Walter Annenberg, son of a very successful gangster and newspaper distributor who made his bones back in the day when those two occupations were synonymous, inherited the Daily Racing Form and the Philadelphia Inquirer when his father went away on tax charges. He built his publishing interests into a phenomenally successful enterprise — he had the foresight to launch TV Guide at just the moment it was needed — and ended up so wealthy that he gave away not millions but billions of dollars to good causes. He was, for a while, my neighbor in Lower Merion, Pa., though in spite of our both being newspapermen, our paths never crossed; strangely, I had hardly any nonagenarian billionaire Nixon cronies in my social circle at all.
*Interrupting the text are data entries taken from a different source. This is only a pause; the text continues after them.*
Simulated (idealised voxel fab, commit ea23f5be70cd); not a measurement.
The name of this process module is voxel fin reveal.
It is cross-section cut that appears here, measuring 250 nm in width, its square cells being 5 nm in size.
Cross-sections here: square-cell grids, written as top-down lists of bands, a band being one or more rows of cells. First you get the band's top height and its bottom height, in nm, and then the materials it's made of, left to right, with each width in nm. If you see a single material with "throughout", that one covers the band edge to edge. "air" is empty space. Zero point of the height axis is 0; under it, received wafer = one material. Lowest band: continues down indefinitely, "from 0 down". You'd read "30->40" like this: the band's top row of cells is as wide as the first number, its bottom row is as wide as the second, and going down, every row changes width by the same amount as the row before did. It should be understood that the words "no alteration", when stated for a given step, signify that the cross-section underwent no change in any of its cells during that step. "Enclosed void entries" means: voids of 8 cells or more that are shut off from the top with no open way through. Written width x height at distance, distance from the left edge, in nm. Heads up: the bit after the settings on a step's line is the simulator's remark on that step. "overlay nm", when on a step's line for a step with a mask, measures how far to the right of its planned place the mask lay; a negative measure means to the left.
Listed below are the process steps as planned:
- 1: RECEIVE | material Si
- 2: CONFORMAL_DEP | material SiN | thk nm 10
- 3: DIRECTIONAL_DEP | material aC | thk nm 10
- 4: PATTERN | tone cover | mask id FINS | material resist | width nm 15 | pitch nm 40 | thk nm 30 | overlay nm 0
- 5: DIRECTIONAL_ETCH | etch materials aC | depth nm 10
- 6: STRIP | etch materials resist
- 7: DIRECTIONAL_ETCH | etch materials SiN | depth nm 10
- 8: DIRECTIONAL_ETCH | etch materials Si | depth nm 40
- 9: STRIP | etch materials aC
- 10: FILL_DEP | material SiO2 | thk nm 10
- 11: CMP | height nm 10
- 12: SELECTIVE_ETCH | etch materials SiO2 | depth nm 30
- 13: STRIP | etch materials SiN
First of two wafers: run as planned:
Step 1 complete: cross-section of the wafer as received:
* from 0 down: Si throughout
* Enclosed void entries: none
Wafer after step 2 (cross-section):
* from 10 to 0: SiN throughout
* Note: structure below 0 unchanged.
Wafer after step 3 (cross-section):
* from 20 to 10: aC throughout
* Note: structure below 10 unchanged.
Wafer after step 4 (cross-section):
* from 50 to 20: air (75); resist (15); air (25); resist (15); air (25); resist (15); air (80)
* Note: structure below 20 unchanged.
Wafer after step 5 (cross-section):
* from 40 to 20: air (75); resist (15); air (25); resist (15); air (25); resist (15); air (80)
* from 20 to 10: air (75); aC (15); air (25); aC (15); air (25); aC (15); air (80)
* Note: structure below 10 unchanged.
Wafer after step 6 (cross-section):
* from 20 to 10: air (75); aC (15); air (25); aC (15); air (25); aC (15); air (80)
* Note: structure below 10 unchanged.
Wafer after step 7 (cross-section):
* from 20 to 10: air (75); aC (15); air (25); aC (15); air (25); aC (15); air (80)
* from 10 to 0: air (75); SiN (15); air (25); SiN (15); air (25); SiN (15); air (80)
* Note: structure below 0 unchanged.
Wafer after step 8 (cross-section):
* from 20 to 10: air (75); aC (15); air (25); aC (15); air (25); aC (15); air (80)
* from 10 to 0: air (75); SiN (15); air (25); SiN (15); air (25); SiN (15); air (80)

I have always admired Annenberg, and to some extent his father, Moe, as well: Walter was a devil-may-care young man who quit Wharton to chase skirts (one of which was draped upon the person of Ginger Rogers), while Moe was an immigrant and self-made man who settled disputes with baseball bats and read Spinoza in his spare time. (Christopher Ogden relates many amusing anecdotes about the two.) The newspaper racket will, alas, never see their likes again. The disappointing thing about Walter Annenberg was that he spent so much of his time and energy trying to buy his way in to an attenuated social caste whose good opinion wasn’t worth his time. (If you own a major newspaper and still feel the need to rent status, you don’t know what to do with a daily broadsheet.) He could afford to live among the Biddles and Dorrances and Penns — indeed, he could have bought and sold all those old Main Line clans many times over — but he was always the felon’s son, the Jew, the arriviste whose money came from TV Guide. They never forgot, and he never forgave. Eventually, he leased himself an embassy and was installed as ambassador to the Court of St. James’s. He was not obviously well qualified to occupy that diplomatic aerie, but he thrived in the position, and added a KBE to the slightly dented name his father bequeathed him.
It is perhaps difficult for us today to appreciate just how alienated the old WASP establishment could make a Jew feel in that era, especially a very successful one. An old friend of mine who was as much of a Main Line WASP as it was possible for a Jew who fled Berlin in the 1930s to be — if you were shooting an advertisement for Brooks Brothers, you’d tell the models: “Try to be that guy!” — used to invite me to lunch at Philadelphia’s Union League and each time, over snapper soup, he’d do a little comedy routine: “This club is going to hell,” he’d say in his radio announcer’s voice. “They let Democrats join now. Can you imagine? And I hear they even let . . . Jews in.” Full-throated laughs at our table, nervous titters at the tables around us. Like Walter Annenberg, my friend was very successful, happy, and a much-loved member of our community. But he had his memories, and not all of them were of being welcomed with open arms. For him, the occasional half-bitter joke was enough; Walter Annenberg needed the president’s endorsement.
Donald Trump needs the presidency itself.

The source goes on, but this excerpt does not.